A blog, suggested by my wife Bernadette (my Drew Believer), about my two decades in and around the Boston Music Scene. She's heard my million-or-so true stories a thousand times, and I can't believe she's still entertained by them. It'll be fun to recall the people, places and tales, both comedic and tragic, of these last twenty-something years.

Saturday, April 19, 2008

Blowing Joey's Ears...


OneTwoThreeFaw! Joey and Johnny Beating On The Brat, 1979

Of course, over the years I've had my less-than-stellar moments in the studio (and elsewhere). One of the first, and worst, was before I even moved to Boston.

It was the time I fried Joey Ramone's ears.

It must have been late '84 or early '85 when the Ramones came to Dallas to play at The Twilight Room, which was a decent size club with a nice stage. I'd say there were 800, maybe 1000 people there.

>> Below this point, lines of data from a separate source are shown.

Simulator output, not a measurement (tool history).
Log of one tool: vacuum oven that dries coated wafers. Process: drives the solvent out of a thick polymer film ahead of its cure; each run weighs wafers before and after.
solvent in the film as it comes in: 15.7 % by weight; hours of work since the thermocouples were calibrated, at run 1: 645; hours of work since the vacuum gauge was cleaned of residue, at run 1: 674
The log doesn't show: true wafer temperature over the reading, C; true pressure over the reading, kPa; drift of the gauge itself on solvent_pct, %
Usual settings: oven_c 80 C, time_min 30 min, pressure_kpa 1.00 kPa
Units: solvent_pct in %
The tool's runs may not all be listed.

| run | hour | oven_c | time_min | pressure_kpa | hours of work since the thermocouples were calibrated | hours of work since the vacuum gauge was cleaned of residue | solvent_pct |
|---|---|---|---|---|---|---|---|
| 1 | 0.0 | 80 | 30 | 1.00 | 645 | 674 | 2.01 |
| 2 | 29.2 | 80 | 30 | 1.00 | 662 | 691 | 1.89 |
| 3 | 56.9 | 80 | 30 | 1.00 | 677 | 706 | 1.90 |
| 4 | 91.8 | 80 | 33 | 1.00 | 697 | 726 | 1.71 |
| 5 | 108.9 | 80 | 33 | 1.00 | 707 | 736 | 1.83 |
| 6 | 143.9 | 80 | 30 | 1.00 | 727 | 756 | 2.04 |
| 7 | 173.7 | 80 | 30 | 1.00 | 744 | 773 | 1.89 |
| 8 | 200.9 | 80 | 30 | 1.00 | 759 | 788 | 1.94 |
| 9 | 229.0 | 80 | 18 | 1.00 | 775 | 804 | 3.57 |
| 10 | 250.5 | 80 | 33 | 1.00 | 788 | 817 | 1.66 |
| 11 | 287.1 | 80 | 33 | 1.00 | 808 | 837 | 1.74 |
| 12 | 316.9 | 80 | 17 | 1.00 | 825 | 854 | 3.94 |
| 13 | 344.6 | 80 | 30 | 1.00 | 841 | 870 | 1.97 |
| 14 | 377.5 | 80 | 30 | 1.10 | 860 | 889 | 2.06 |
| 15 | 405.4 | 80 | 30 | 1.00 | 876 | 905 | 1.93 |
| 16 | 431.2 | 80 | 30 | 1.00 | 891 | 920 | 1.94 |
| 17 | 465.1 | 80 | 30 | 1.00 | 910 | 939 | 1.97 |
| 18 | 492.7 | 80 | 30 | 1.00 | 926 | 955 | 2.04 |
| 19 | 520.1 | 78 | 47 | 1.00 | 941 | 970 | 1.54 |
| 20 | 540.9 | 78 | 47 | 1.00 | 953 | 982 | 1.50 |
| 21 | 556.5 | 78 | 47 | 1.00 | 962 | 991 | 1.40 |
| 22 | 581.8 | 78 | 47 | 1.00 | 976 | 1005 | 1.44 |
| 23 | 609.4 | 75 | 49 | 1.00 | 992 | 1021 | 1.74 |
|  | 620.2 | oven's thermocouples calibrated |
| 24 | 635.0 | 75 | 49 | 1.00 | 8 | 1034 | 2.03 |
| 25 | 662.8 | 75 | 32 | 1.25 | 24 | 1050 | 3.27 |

My band-mate and production partner at the time, Lisa, was an old pal of Joey's, having been in cutting-edge college and commercial radio for some years.

So we had access to Joey.

My sister and I had a nice studio called "Castle Audio" in nearby Carrolton. Lisa and I were working on a studio project under the name White Noise. We had tracked this sort of ska-punk version of Led Zepplin's "D'yer Mak'er", which would have been perfect for Joey to sing on. Astonishingly, when asked if he'd add a couple layers of vocal tracks, he agreed.

So after the show at the Twilight, Joey Ramone showed up at my studio. It was about 2:am, and in comes this bigger than life geek, wearing the pink granny-glasses, leather jacket and Chuck Taylor sneaks. He was this too-tall, bent over sloth of a guy; a slow-moving gentle giant. With the play-doh face and thick lips, re really did look like a cartoon of himself. And what a sweet sweet man. In his syrupy, nasally Queens drawl, he agreed to everything we were telling him was about to happen. He was so eager to please, even though he had the sniffles.

I had everything all cued up and ready, including a nice Neumann recording mic, on a stand and live. Headphones were hangin' there, too.

First, we played him the track a few times over the JBL studio monitors (a move that would later prove our undoing). After he got the hang of the part, we thought it was time to roll tape. That's when Joey made one small request.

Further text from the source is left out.